I’m framing this series from the point of view of a painter’s challenges, but the points apply to someone working in any creative field, from writing novels to game designing, from filmmaking to app development. I’m sure you’ll be able to easily translate the points I’m making to the medium in which you work. If you’d like additional resources, let me recommend three of my recent books: Redesign Your Mind, The Power of Daily Practice, and The Great Book of Journaling. Together they can provide you with a clear picture of how to get your creative work done through right thinking, good daily habits, and the self-awareness that journaling provides.

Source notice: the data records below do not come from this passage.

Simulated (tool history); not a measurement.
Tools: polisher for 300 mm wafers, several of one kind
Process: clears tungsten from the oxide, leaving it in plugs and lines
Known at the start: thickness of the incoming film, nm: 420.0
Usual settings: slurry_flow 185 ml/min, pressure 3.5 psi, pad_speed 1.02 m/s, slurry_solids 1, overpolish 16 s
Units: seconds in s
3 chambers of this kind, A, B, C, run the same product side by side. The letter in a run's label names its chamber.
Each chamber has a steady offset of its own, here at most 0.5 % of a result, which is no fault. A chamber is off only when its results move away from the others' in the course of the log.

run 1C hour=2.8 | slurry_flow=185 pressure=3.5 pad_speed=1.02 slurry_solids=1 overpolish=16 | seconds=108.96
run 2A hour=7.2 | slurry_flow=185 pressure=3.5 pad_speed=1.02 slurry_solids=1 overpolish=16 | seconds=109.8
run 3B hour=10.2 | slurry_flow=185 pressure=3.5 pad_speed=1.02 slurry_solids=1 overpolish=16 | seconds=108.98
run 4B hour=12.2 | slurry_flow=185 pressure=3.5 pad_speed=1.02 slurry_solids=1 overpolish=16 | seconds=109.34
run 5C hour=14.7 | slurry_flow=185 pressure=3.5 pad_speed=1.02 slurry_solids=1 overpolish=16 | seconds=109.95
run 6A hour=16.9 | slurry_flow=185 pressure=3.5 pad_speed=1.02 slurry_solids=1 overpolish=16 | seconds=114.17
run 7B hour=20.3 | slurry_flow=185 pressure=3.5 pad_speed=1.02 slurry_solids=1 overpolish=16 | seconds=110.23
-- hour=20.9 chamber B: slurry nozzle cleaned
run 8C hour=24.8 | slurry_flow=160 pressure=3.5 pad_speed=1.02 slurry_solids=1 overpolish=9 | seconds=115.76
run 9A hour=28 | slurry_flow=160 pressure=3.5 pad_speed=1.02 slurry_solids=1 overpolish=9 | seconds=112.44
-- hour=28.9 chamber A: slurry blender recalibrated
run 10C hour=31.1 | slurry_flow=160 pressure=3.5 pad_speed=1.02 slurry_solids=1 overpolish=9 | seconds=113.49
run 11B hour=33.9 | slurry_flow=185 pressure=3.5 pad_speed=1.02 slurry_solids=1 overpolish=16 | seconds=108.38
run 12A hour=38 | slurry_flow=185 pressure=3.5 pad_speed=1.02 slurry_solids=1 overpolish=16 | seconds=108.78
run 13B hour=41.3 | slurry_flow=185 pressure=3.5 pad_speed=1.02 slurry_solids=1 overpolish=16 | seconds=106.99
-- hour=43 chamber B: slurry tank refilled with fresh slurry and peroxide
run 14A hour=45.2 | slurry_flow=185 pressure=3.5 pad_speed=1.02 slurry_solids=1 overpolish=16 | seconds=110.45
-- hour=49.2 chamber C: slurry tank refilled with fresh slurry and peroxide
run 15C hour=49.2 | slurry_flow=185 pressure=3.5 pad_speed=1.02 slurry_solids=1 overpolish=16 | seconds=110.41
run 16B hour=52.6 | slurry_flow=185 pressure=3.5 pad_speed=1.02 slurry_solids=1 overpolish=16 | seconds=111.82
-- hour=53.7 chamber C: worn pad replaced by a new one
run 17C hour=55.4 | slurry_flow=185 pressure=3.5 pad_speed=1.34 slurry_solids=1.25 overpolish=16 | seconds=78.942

Here is challenge number 4.
The appraising will have to begin.
While you’re working on a piece, you can keep saying to yourself, “Yes, maybe it isn’t wonderful yet, but by the end it will be!” You hold out the carrot that your further efforts will transform the work into something you really love. But once you say it is complete, then you actually have to appraise it and decide if it is or isn’t excellent, or even any good.
Because we want to put off that moment of reckoning, we are inclined to say, “Well, let me do just a little more.” Out of conscious awareness we may know that there isn’t really anything more to do and that maybe doing more will actually harm the work. But still we continue to tinker, because we don’t want to have to confront the question, “Okay, since I am calling it done, is it any good?”
The answer: accept that appraising is coming. That appraising isn’t the end of the world. You may be wonderfully surprised, you may be pleasantly surprised, and, yes, you may be disappointed and even demoralized, but whatever the outcome it isn’t the end of the world. You can chalk your effort up to process, part of your apprenticeship, and just the natural fact that only a percentage of our work will prove to be excellent, and move right on.
Try not to continue working on a project just because you fear the moment of appraisal. Fear that moment less and you will finish things much more easily, quickly, and regularly.
More to come!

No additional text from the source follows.